Go figure

I’ve hated turtles most of my life – no one was more surprised than I to find them emerge as a presence in my first novel.

When I was five, my father and I fished off a dock on Lake Minnetonka in Minnesota. I had just caught a sunfish and strung it on the line of other fish we’d caught that day. I noticed they all looked dry and no longer flashy and lovely, so I dipped them in water to restore their shimmer. Through the murky water I saw a sudden movement. Assuming the fish might still be alive and trying to escape, I pulled up the line and heard a chilling sharp snap. The line got feather light – rather tiny bone light – that’s all that was left after a snapping turtle sucked all our fish down in one gulp leaving only a line of skeletons.  (Click on snapping turtles if you want to see a very creepy snapping turtle video)

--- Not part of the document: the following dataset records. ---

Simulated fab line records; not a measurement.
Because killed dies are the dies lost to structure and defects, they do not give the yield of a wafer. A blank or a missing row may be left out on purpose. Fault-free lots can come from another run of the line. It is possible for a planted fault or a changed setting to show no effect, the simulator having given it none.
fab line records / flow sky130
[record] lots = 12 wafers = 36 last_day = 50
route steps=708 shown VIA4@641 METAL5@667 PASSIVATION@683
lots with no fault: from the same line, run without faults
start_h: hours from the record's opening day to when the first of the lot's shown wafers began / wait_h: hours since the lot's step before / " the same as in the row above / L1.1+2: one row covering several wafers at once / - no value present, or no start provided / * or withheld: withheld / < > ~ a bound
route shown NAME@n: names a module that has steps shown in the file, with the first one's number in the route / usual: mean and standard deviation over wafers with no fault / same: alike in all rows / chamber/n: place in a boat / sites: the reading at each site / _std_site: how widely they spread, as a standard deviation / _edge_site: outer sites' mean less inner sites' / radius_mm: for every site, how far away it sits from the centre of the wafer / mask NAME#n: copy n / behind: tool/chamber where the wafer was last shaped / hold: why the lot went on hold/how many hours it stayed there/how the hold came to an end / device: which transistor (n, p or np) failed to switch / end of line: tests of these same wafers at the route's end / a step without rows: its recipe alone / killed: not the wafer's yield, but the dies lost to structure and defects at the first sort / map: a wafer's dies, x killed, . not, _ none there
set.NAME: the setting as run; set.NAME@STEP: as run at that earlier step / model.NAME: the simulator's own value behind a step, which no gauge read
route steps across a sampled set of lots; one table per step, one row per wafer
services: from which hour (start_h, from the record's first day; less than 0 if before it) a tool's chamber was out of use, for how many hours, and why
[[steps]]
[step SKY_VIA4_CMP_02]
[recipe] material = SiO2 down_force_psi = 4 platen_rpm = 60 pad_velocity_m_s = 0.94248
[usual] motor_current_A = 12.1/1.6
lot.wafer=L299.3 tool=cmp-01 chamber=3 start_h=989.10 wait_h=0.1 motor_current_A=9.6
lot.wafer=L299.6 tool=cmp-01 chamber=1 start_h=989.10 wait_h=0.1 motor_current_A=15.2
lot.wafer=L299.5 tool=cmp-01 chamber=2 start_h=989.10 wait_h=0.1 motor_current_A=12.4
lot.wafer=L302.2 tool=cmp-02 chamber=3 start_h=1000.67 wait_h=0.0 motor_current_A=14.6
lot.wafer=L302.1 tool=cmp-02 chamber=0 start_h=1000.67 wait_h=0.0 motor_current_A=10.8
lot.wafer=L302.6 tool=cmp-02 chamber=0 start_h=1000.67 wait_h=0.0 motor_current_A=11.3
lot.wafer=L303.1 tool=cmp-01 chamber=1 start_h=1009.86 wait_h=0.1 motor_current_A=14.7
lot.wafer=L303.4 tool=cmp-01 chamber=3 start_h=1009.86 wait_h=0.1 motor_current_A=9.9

The next thing I remember is screaming when my parents tried to put me to bed that night. I refused to put my body under the blankets until they were able to prove no turtles lurked in my bed. Once under the covers, I couldn’t close my eyes afraid the turtles were swimming around me. I must have fallen asleep because I woke screaming even louder than before. My father moved to comfort me and I begged him not to walk toward me because the turtles were everywhere and would swallow him whole.

As I grew, I came to understand that turtles probably didn’t live under my blanket or swim around in the air around my bed. But I never warmed to reptiles in general – particularly turtles!

One year into writing Anna’s story I found myself stuck. I sat for hours at my laptop unable to find the thread of the novel. Late one Saturday night I remembered an exercise I’d done in a class taught by Mary Carroll Moore – she used collages to help us sneak into our hidden selves. I found myself at Half Priced Books gathering old magazines including a stack of National Geographics.

The first picture that caught my eye was of a massive Galapagos Island Tortoise – which I dismissed immediately. I sat on the floor surrounded by magazines consciously avoiding that picture. I studied Architectural Digest for inspiration and Sunset Magazine for a spark and my eyes drifted back to the picture of the tortoise. So I cut him out and placed him on the corner of the poster board, then lifted him and smeared his back with glue stick and attempted to place him back in the corner, but he pushed my hand until he hovered over the middle of the empty sheet and demanded to be placed there. So I did. Quickly other images jumped out at me and began to fill in the blank poster board.

No matter what images I placed on the collage, my eye locked on the big old turtle. And so I began to write about that turtle – the story I wrote that evening evolved into a dream sequence in chapter thirty-one of Turtle Season and opened the door to parts of Anna’s story that had been previously invisible to me.

 

2 Comments

  1. I pondered the very evocative title. I thought her dream was about being devoured metaphorically, being captive and fear of ceasing to exist. I thought about the tale of the tortoise and the hare, and how the tortoise goes his slow way but ends up winning the race. Perhaps Anna was the tortoise- it took her a long time to wake up and discover herself and her sexuality, but she won. She was no longer living a life that was not authentic. Her life with Mort was a role she played. She finally had her freedom, was no longer captive, and this was her time- Turtle Season.

  2. Gotta watch your feet for baby snapping turtles in the fields.